TidyTuesday Ramen analysis
Reviewing data
The Data set is called The Ramen Rater, and it covers ramens ratings. From many different countries. Now, let us take a top-level look at the data set. We have over 3000 observation of across six variables. The Stars variable is going the be the rating system. There is also a variable called style which describes the kind of container the ramen comes in. .
glimpse(ramen_ratings)
## Observations: 3,180
## Variables: 6
## $ review_number <dbl> 3180, 3179, 3178, 3177, 3176, 3175, 3174, 3173, ...
## $ brand <chr> "Yum Yum", "Nagatanien", "Acecook", "Maison de C...
## $ variety <chr> "Tem Tem Tom Yum Moo Deng", "tom Yum Kung Rice V...
## $ style <chr> "Cup", "Pack", "Cup", "Cup", "Tray", "Cup", "Pac...
## $ country <chr> "Thailand", "Japan", "Japan", "France", "Japan",...
## $ stars <dbl> 3.75, 2.00, 2.50, 3.75, 5.00, 3.50, 3.75, 5.00, ...
unique(ramen_ratings$style)
## [1] "Cup" "Pack" "Tray" "Bowl" "Box"
## [6] "Restaurant" "Can" "Bar" NA
We can see the rating system is going to be from 0 to 5 stars. There are also only 14 NA's in the data set. Given how large the data set is, I will be removing them from any more analysis.
summary(ramen_ratings$stars)
## Min. 1st Qu. Median Mean 3rd Qu. Max. NA's
## 0.000 3.250 3.750 3.688 4.500 5.000 14
The Question to ask:
I want to know what the country will have the best instant ramen that I can buy if I am at the store. Lets first take a look at the average rating by country along with taking a count of how many scores are submitted for those countries. Seeing that there are countries that like Austalia that have a 5-star rating but only have four reviews submitted, I will be looking at the countries with the most interactions.

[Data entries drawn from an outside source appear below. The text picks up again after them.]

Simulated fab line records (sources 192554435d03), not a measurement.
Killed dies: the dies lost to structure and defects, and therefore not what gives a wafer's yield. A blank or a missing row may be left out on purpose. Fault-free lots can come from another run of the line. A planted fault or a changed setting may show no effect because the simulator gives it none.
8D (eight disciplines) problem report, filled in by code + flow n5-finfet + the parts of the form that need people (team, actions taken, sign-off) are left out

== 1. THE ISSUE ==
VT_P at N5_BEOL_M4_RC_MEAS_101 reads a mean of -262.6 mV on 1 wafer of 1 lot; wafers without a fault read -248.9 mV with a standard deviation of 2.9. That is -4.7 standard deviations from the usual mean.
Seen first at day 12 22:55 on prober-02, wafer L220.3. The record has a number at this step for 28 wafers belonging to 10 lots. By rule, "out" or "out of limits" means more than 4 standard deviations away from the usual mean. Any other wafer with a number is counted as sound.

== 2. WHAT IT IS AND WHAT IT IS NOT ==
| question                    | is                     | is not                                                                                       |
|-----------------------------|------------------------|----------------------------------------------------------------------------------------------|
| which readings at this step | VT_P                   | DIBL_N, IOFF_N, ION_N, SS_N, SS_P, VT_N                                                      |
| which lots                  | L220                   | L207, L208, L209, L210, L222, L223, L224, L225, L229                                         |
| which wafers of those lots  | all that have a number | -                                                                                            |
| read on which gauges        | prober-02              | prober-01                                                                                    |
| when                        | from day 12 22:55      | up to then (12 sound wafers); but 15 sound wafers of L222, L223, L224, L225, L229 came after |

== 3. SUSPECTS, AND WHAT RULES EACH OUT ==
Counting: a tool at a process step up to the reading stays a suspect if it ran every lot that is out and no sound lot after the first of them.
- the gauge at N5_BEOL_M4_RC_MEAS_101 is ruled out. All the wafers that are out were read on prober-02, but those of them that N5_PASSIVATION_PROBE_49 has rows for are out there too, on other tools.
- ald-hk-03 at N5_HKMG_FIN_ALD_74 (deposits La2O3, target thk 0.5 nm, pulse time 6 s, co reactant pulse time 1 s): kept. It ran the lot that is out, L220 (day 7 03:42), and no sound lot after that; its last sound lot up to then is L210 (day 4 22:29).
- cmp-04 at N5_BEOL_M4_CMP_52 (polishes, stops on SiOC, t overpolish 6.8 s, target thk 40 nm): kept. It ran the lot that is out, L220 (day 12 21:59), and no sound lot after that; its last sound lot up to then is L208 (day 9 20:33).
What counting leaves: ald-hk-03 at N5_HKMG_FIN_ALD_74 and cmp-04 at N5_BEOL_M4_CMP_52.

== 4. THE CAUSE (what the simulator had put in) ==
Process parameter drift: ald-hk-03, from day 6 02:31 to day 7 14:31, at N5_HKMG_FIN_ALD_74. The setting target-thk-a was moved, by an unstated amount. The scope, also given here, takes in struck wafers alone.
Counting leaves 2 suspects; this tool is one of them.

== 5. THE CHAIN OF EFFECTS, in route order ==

ramen_ratings %>% na.omit() %>% group_by(country,stars) %>%
summarise('average_rating'= mean(stars),'country_count'= length(country)) %>%
arrange(desc(average_rating)) %>% head(15)
## # A tibble: 15 x 4
## # Groups: country [15]
## country stars average_rating country_count
## <chr> <dbl> <dbl> <int>
## 1 Australia 5 5 4
## 2 Brazil 5 5 1
## 3 Cambodia 5 5 2
## 4 Canada 5 5 2
## 5 China 5 5 18
## 6 France 5 5 1
## 7 Germany 5 5 1
## 8 Hong Kong 5 5 27
## 9 India 5 5 2
## 10 Indonesia 5 5 35
## 11 Japan 5 5 105
## 12 Malaysia 5 5 66
## 13 Mexico 5 5 2
## 14 Myanmar 5 5 4
## 15 Nepal 5 5 1
Looking at the data, we do see that after the country of Vietnam, there is a dip in the number of reviews submitted. With that said I would be using the first eleven countries.
ramen_country_count <- ramen_ratings %>%
group_by(country) %>%
summarise('country_count' = length(country)) %>%
arrange(desc(country_count))
head(ramen_country_count,15)
## # A tibble: 15 x 2
## country country_count
## <chr> <int>
## 1 Japan 532
## 2 United States 382
## 3 South Korea 357
## 4 Taiwan 330
## 5 China 207
## 6 Thailand 205
## 7 Malaysia 182
## 8 Hong Kong 155
## 9 Indonesia 150
## 10 Singapore 134
## 11 Vietnam 112
## 12 UK 69
## 13 Philippines 49
## 14 Canada 48
## 15 India 41
Let's see what a histogram of the data looks like, stars on the x=axis, in a grid of countries and style. Wow, a lot of the reviews seem to be forced around bowl, cup, and pack of ramen. Let's go ahead and filter out all of the other categories.
## Warning: Removed 14 rows containing non-finite values (stat_bin).
## Warning: Removed 14 rows containing non-finite values (stat_bin).
It looks like we have a good set of data points to see what country will have the best ramen, and we will even understand what the best style of ramen is for each country.
Final Thoughts
We can see the country Malaysia has both the highest score for both Bowl and pack ramen. With Singapore coming in a close second. Next time you find your self looking for an instant ramen snack, I would recommend grabbing something that comes from Malaysia or Singapore.
ramen_rating_top_11_BPC %>% na.omit() %>%
group_by(country, style) %>%
summarise('average rating' = mean(stars)) %>%
arrange(desc(`average rating`))
## # A tibble: 32 x 3
## # Groups: country [11]
## country style `average rating`
## <chr> <chr> <dbl>
## 1 Malaysia Bowl 4.33
## 2 Malaysia Pack 4.18
## 3 Singapore Bowl 4.16
## 4 Singapore Pack 4.16
## 5 Indonesia Pack 4.12
## 6 Japan Bowl 4.01
## 7 Hong Kong Cup 3.99
## 8 Indonesia Cup 3.94
## 9 South Korea Pack 3.90
## 10 Singapore Cup 3.90
## # ... with 22 more rows